I have an analyzer that analyzes to create redundant tokens. For instance:
Original string: "TokyoJapan Samurai"
After tokenizing-->
- "TokyoJapan"
- "Samurai"
After token filter--> - "tokyo", "japan", "tokyojapan"
- "samurai"
therefore, we get a total of 4 tokens ie ("tokyo", "japan", "tokyojapan", "samurai")
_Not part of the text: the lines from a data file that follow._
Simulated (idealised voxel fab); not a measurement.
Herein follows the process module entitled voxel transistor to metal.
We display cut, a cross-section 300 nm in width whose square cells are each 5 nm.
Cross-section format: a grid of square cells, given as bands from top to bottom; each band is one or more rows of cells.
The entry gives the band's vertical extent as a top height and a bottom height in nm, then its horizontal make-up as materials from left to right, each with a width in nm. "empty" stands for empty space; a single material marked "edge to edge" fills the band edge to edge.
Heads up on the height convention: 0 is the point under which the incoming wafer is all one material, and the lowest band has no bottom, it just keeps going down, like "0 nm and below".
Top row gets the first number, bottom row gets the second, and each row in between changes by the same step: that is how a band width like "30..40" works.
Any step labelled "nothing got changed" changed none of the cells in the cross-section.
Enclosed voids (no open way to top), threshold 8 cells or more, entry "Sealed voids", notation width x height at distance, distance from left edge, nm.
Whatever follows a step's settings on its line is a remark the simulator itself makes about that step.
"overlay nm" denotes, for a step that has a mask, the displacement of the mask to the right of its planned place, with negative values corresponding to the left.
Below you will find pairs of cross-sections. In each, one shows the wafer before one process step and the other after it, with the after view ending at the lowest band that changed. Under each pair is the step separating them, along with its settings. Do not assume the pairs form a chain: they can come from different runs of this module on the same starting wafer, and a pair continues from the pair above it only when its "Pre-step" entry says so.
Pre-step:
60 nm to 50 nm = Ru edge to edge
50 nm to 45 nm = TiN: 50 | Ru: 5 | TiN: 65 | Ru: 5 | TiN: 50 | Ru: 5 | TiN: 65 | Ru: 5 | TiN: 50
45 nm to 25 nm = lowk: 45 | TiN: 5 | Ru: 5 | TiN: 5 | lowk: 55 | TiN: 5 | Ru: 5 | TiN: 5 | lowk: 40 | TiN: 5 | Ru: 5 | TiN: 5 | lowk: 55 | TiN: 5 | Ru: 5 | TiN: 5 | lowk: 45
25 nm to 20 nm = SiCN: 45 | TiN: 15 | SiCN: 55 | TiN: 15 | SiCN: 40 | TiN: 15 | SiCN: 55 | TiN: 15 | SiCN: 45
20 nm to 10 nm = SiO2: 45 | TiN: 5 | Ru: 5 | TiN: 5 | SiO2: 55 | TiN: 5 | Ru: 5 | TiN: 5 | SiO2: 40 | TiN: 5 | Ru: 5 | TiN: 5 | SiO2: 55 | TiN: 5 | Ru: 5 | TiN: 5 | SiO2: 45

Now if i issue an ANDed match query using the same analyzer to match the string "OsakaJapan Samurai":
after token filter (just like above), the tokens generated should be-->
- "osaka", "japan", "osakajapan"
- "samurai"
However, this matches a field containing "TokyoJapan Samurai" as well. The reason is that even with the AND for match queries, it is internally looking for:
MATCH any of tokens generated in (1) ie ("osaka" OR "japan" OR "osakajapan")
AND any of tokens generated in (2) ie ("samurai")
ie ("osaka" OR "japan" OR "osakajapan") AND ("samurai")
I would have ideally liked it to be:
MATCH (("osaka" and "japan") OR "osakajapan") AND "samurai"
This way the following docs would have matched/notmatched -->
- "OsakaJapan Samurai" -matches obviously
- "osakAjapan Samurai" - matches only because osakajapan matches, and not because "osak" "Ajapan" exists
- "Osaka Samurai" - matches because 'osaka' and 'samurai' match.
- "TokyoJapan samurai" -- doesnt match because neither (tokyo and japan) nor (tokyojapan) match.
Any idea how I can achieve this behavior?
I believe I'd have to use a different search analyzer from the indexing analyzer, but I may be wrong.